Posted: May 30, 2014

Maryland recently adopted regulations to implement its enacted Mortuary Transport Services Law (Health Occupations Article Section 7-101 and 7-601-7-607, Annotated Code of Maryland), which, among other things, requires operators of mortuary transport services to be permitted by the Maryland State Board of Morticians and Funeral Directors.

The Maryland law also requires that mortuary transporters who are employed by a mortuary transport service be registered with the Maryland State Board of Morticians and Funeral Directors. It sets fees for permits, registration and other items, establishes a renewal process and reinstatement process, establishes requirements for transport equipment, and establishes procedures that must be followed for transporting human remains including, but not limited to, prohibiting various acts and setting vehicle standards.

This law covers independent transport companies that are hired by Maryland funeral directors for transport and removal of human remains. Licensed funeral directors in Maryland who work as a licensed establishment in Maryland are exempt from coverage under the Mortuary Transport Services law. The reason, apparently, is that licensed funeral directors who work as a state-licensed establishment are already subject to the Maryland Morticians Act. Under the Morticians Act, Maryland funeral establishments and equipment, including vehicles, are inspected and licensed funeral directors are subject to laws and regulations governing professional conduct.
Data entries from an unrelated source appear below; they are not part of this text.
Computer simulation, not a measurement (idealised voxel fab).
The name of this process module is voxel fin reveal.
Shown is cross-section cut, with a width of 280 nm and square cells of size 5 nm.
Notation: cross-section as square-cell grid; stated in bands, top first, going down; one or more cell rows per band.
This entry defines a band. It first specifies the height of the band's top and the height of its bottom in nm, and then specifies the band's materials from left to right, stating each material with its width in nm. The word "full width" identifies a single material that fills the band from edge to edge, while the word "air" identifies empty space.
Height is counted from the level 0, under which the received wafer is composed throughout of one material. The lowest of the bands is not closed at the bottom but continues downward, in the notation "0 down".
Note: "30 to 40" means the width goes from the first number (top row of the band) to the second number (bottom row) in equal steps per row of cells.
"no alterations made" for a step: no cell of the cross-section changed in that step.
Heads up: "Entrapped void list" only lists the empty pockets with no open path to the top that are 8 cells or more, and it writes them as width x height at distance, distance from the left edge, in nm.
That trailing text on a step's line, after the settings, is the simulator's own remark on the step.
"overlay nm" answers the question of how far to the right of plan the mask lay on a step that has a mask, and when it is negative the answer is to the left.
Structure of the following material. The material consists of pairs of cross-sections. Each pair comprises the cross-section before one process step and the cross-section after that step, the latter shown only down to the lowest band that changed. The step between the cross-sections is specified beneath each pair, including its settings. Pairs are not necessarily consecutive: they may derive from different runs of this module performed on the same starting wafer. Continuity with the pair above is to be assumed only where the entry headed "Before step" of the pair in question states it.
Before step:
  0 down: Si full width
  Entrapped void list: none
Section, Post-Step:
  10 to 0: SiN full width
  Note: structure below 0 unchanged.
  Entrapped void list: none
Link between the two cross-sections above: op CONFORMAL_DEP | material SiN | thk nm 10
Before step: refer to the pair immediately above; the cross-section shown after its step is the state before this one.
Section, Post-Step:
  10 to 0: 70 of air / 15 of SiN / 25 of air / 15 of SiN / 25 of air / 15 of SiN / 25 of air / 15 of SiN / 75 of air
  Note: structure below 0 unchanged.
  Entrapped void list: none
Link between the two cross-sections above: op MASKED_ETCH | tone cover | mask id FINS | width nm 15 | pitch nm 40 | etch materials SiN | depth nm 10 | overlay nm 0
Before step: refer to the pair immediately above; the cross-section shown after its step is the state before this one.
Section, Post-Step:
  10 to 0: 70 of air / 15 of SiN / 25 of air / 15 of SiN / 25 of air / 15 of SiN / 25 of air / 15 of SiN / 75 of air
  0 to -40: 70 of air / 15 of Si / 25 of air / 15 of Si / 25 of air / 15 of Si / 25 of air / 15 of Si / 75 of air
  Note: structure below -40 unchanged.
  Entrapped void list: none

It is the Maryland state board's interpretation, however, that a funeral home, located in another state, such as Pennsylvania, would be considered a transporter, under the Maryland Mortuary Transport Services Law and regulations, if it transports to or removes human remains from Maryland, either for its out-of-state funeral establishment or for other out-of-state funeral homes. It would not matter if the out of state funeral director also held a Maryland professional license. As a transporter, it must have its vehicle equipment inspected by Maryland Board of Morticians.

Florida law regulates mortuary removal services under Title XXXIII, Chapter 497.385(1) Removal Services and Refrigeration Services, The law limits the reach of both the law and the regulations by specifically applying them only to the licensure of removal services, refrigeration services and centralized embalming facilities operating independently of funeral establishments, direct disposal establishments and incinerator facilities.

There is no indication in the laws and regulations adopted under it by the Florida Board of Funeral, Cemetery and Consumer Services that a funeral home in another state would be considered a transporter if it transports to or removes human remains from Florida, either for its out-of-state funeral establishment or for other out-of-state funeral homes.

There has been an indication that some other states have either adopted laws and regulations similar to those in to Maryland's or are considering doing so. If that occurs, and that state adopts an interpretation similar to Maryland's, it could prove costly to funeral homes whose establishment is on the border with the enacting state. Such a law and interpretation would encourage retaliatory legislation by contiguous states and could potentially increase the cost and difficulty to transport funeral remains due to multi-state transporter compliance requirements.

NFDA, on behalf of its members, is monitoring this situation, both as to the enactment of transport services laws and regulations. State Associations are encouraged to be alert to legislation of this type and to advise the NFDA when such legislation is proposed.